This article was originally published in the Alaska Highway News.
Dave Cobb is president and CEO of BC Hydro. In August, he confirmed what Hydro watchers have been saying for some time: that provincial energy policy is forcing Hydro to buy electricity it doesn’t need at prices higher than it needs to pay. Mr. Cobb said that if the government’s policy doesn’t change, BC Hydro would be “spending hundreds of millions of dollars per year of ratepayers’ money with no value in return” and that Hydro would be required “to buy far more long-term power than we need.”
That means that without changes, your BC Hydro bill will be going up – a lot – when it doesn’t need to.

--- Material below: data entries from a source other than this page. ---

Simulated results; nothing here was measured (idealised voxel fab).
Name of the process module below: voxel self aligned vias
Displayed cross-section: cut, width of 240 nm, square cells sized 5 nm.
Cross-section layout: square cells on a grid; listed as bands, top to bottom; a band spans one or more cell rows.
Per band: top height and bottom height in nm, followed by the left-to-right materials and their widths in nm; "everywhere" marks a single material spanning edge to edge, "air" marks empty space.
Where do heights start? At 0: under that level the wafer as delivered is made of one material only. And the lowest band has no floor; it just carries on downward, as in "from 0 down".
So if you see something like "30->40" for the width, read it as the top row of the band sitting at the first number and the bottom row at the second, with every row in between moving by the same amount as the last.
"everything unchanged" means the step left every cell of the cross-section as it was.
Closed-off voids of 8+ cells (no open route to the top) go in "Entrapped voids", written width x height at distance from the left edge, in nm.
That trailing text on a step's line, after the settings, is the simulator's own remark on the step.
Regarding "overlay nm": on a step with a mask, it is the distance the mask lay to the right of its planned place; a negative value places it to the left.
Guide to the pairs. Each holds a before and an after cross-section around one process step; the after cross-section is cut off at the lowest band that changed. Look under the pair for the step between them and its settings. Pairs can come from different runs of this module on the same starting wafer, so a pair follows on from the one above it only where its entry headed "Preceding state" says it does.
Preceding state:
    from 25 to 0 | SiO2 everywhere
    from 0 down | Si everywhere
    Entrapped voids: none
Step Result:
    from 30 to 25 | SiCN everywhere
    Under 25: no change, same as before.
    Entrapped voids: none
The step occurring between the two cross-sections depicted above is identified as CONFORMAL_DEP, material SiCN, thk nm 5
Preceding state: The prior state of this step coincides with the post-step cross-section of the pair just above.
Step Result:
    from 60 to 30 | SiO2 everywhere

Cobb was talking about restrictions imposed on BC Hydro by the province’s policies, especially electricity self-sufficiency. Legislation passed last year requires that Hydro hold enough electricity by 2016 to meet all BC needs. By 2020 it must hold 3000 gigawatt hours extra. It must be able to do that in the lowest water year on record. That means BC will have surplus electricity in all years except the very worst one, which might occur once every fifty or more years.
The theory, apparently, was that all the surplus power could be sold to the United States and Alberta. But abundant low-cost natural gas has allowed them to develop their own gas-fired generation, so the export market isn’t as large as anticipated and what market there is won’t command the prices that Hydro needs to cover off the cost of what it’s committed to buy.
Besides having to acquire more electricity than needed, Hydro is also required to buy that electricity from private independent power producers (IPP’s) operating in BC. Hydro could buy it cheaper on the open market both now and in the foreseeable future.
Purchases are classified as non-firm, meaning electricity that isn’t available all the time such as wind or run-of-river; and firm, meaning electricity that’s always available.
Bids from IPP’s to supply electricity to BC Hydro recently came in at an average of $100 per megawatt hour for non-firm and $124 for firm. Recent spot market prices ranged from a low of $4.34 for non-firm to a high of $52.43 for firm. Firm power with delivery in 2012 was recently listed at $27-35 on the Pacific Northwest wholesale market. The further into the future you go, the less reliable the price predictions. Keeping that in mind, the 2030 price is suggested to be in the range of $81-85 per megawatt hour. So relying on the best information available, it seems BC Hydro is being forced to pay artificially high prices for electricity.
Buying high and selling low doesn’t work for long. So who will pick up the shortfall between what Hydro is paying and what it can sell the electricity for?
Well, that would be you, BC Hydro customers.
That Energy Act requires that the electricity rates be high enough that Hydro can recover the costs of that electricity it is required to buy. So your rates go up to cover “spending hundreds of millions of dollars per year of ratepayers money for no value…”
Although rate-payers are on the hook for the costs, they have been noticeably absent from creating the policy that’s pushing up Hydro rates. If there’s to be a change in provincial electricity policy, then rate-payers will have to stand up and insist that seeing as they’re footing the bill, they want their interests to be protected.
Gwen Johansson has served on numerous energy-related endeavours. She co-chaired the Northeast Energy & Mines Advisory Committee; served on BC Hydro’s Integrated Electricity Planning Committee; is a former BC Hydro Director and a former member of the BC Energy Council. She lives in the Peace Valley near Hudson’s Hope.